HBO’s Distorted Portrayal of Jerry West

It must be difficult to be Jerry West.

That may sound like misplaced sympathy, given that West is regarded as one of the greatest basketball players and executives ever.   But we know West is a tortured soul. He told us so in his 2011 autobiography–West by West: My Charmed, Tormented Life.

His hardscrabble upbringing in Chelyan, West Virginia, and beatings by his father contributed to life-long insecurities. By his own admission, he suffers from depression, self-hatred, and low self-esteem. Long ago losses haunt him. “I have a hole in my heart,” West wrote, “a hole that can never be filled.”

West is clearly a complicated human being, so it is disappointing, shameful, and perhaps even libelous, that the portrayal of him in HBO’s miniseries “Winning Time” about the 1980s Lakers dynasty has been reduced to a caricature.
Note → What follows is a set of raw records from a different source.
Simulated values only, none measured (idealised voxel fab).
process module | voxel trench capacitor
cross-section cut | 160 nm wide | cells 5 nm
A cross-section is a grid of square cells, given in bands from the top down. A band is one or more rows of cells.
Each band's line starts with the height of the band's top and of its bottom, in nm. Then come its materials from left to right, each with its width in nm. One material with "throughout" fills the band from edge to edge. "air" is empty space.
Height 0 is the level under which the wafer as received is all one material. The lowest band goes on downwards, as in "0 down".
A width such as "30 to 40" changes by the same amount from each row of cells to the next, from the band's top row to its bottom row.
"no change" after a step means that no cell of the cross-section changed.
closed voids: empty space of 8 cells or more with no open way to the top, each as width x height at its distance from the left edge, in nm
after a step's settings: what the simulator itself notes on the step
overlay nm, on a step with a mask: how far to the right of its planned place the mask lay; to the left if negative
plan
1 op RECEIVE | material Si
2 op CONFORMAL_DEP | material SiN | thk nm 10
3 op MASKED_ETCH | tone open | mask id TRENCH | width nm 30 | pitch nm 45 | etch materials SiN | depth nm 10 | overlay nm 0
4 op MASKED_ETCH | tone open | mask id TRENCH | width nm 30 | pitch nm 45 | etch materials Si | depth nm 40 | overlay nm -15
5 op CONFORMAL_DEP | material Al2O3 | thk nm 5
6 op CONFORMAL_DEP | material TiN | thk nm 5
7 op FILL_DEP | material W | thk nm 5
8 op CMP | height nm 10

In the series, West is an incompetent, hard-drinking, out-of-control hick, given to fits of rage. Former Laker Kareem Abdul-Jabbar wrote that HBO turned West into a “Wile E. Coyote cartoon to be laughed at. He never broke a golf club, he didn’t throw his trophy through the window.”

But that is what the viewers see. If you were not around West and the Lakers during that time, or you were not very familiar with West, how would you know any different?

But West is fighting back. His lawyer, Skip Miller, has demanded that HBO, Warner Brothers, Discovery and producer Adam McKay publish a retraction and an apology. “The portrayal of NBA icon and LA Lakers legend Jerry West in ‘Winning Time’ is fiction pretending to be fact—a deliberate false characterization that has caused great distress to Jerry and his family,” Miller said in a statement.

(Read more here from Jeff Zillgitt in USA Today.)

The letter includes testimonials from individuals who worked with West and know him well.

Former Lakers player and general manager Mitch Kupchak said, “During my time with the Lakers as a player and in the front office, Jerry was always professional, even-keeled and soft spoken. He was always positive and encouraging to me.”

Former Lakers player Jamaal Wilkes said, “In all the time I knew Jerry as a coach and as a Laker executive, I never saw him drink alcohol on the job nor did I ever see him intoxicated or impaired.”

No one disputes West is wound tight and high strung. In Jeff Pearlman’s book Showtime, which is supposedly the source for the miniseries, West is quoted as saying, “The Lakers were my life, and I took it, probably, too seriously. “I loved it, loved the game and the job, but I didn’t get the joy out of it that I should. It’s a classic example of putting too much pressure on yourself.”

(It is worth noting that the worst behavior by the West character in the HBO series is not in Pearlman’s book.)

In Abdul-Jabbar’s review of “Winning Time” he wrote that the “characters are crude stick-figure representations… they are caricatures not characters.” That is especially true of how West is portrayed, and he comes out worse than anyone else in the series.

Jerry West’s life story is darkly fascinating. Through his autobiography, this very private individual has allowed us to peer behind the curtain and better understand him. Unfortunately, viewers who judge West by “Winning Time” get only a simplistic and distorted portrayal that is really more of a betrayal.